General aviation tenants facing constrained access under security rules at Colorado’s Grand Junction Regional Airport expressed hope that progress is emerging from months of negotiations with officials.
Tenants and airport administrators are finding common ground on modifications proposed by AOPA to the commercial-service airport’s security plan that would preserve GA tenants’ and customers’ access to businesses and premises on the airport.
Once a consensus is reached, federal officials would have to sign off on the changes, said Dave Ulane, AOPA Northwest Mountain regional manager.
Progress toward a solution in Grand Junction has begun to emerge through collective efforts of users and airport administration following a December 2011 public hearing in which the airport’s GA community aired its concerns, he said.
AOPA reported Nov. 30, 2011, that access problems in Grand Junction exemplified complications created for GA by Security Directive 1542-04-08F/G. The directive, issued by the Transportation Security Administration in 2008, requires security threat assessments and airport-issued identification for all persons having access to commercial-service airports’ operations areas.
AOPA warned at that time that “a complicated patchwork of access control restrictions would emerge throughout the nation” as airports with commercial service worked individually to comply with the security rules.
Following the Dec. 7, 2011, public hearing, the Grand Junction Users and Tenants Association began to focus as a group on the security access problems, and on airport leasing policies.
In January 2012, Ulane and the group met with U.S. Rep. Scott Tipton (D-Colo.). Grand Junction Mayor Tom Kenyon also attended.

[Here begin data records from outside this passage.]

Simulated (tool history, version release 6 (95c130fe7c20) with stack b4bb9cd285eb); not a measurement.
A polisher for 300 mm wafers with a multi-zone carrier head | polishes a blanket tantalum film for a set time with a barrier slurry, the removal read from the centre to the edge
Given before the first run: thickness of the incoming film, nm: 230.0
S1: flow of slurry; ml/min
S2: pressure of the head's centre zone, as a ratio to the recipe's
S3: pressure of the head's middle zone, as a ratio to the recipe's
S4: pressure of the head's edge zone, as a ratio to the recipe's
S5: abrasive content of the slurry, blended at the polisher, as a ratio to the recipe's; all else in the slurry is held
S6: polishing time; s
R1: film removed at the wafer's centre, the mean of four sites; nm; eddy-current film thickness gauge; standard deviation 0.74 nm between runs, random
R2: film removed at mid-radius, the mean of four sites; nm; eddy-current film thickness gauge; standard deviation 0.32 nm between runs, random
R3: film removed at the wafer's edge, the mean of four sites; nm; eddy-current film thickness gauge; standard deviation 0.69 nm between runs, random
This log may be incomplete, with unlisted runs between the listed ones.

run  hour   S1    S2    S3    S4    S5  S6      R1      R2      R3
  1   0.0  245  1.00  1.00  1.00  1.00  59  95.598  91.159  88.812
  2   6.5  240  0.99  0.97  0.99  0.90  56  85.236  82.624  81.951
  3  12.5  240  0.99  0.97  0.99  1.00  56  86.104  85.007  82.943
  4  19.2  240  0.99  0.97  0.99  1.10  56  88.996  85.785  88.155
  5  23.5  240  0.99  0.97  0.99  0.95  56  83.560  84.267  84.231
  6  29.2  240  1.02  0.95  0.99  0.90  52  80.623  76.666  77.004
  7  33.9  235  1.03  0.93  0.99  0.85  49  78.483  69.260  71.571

On Jan. 31, The Grand Junction Regional Airport Authority Board established a security solutions committee, consisting of users and an airport administration representative. The panel met several times in February.
In April, the users and tenants group became a 501c(3) nonprofit organization.
In an April 5 letter to the airport authority, AOPA noted the progress being made by the groups working on security, and urged quick implementation of a mutually beneficial solution. The letter encouraged support for the effort by the Grand Junction City Council and the Mesa County Board of Commissioners.
Once the users and administration agree on details, the solution will require the TSA’s agreement that the modifications would be adequate to control access to operational areas of the airport, Ulane said.